In the world of destination weddings in Italy, where beauty often takes center stage, Silvia Bacchi brings a refreshingly thoughtful perspective, one that begins not with aesthetics, but with experience. With a background in travel planning and a deep understanding of how people move through and feel within a place, she approaches each wedding as a carefully crafted journey rather than a visual production.

In this interview, Silvia shares her philosophy on designing weddings from the inside out, her approach to working with international couples, and why clarity, structure, and intention are the true foundations of unforgettable celebrations.

Thank you Silvia for joining us in this feature.

Can you tell us a bit about your journey into wedding planning and what led you to focus on destination weddings in Italy?

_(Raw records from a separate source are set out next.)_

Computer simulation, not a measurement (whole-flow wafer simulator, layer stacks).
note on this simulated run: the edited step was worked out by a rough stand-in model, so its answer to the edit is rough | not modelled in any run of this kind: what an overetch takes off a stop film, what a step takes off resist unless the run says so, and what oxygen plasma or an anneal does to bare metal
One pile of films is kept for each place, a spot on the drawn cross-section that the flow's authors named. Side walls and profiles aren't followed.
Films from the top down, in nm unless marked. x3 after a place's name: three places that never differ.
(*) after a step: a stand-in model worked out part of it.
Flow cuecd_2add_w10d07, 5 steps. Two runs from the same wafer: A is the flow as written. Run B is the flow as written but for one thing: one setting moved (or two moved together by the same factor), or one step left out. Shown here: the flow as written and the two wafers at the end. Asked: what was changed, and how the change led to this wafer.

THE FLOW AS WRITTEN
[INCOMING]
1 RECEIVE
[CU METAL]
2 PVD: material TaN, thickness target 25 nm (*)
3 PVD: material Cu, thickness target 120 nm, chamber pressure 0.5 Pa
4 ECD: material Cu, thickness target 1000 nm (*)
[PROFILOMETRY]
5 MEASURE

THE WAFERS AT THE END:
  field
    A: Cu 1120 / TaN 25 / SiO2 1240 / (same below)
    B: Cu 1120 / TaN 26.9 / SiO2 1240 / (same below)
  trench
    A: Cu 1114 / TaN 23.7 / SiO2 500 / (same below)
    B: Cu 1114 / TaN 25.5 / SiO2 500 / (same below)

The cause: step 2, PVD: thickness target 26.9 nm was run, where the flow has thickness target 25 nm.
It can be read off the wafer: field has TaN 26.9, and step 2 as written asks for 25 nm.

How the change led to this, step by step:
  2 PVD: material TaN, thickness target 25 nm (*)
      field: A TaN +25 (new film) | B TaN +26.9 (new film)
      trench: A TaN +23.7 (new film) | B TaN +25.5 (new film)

My background is in travel planning, where I worked as a travel agent and as a technical director. That’s where I developed a strong understanding of guest logistics, movement, and how people actually experience a place. Alongside this, I’ve always been close to the operational side of events through my family environment, which gave me a very direct view of how timing, service and coordination shape what guests really live.
Over time, I realised that destination weddings in Italy often start from the wrong place, the location or the aesthetic, while what’s missing is structure and clarity.
Today, I guide couples to build their wedding from the inside out, starting from the experience and the flow, and only then translating it into a place, a timeline and a design.

How would you describe your signature style, and how do you ensure each wedding still feels unique to the couple?

I don’t really define my work through a visual style.
What defines it is how the experience is built.
Each wedding is shaped around how the couple wants to live those days, not around a predefined aesthetic. The visual outcome comes later, it’s a consequence, not the starting point.
Beauty alone is not enough. It only becomes meaningful when it’s supported by clarity, timing and intention.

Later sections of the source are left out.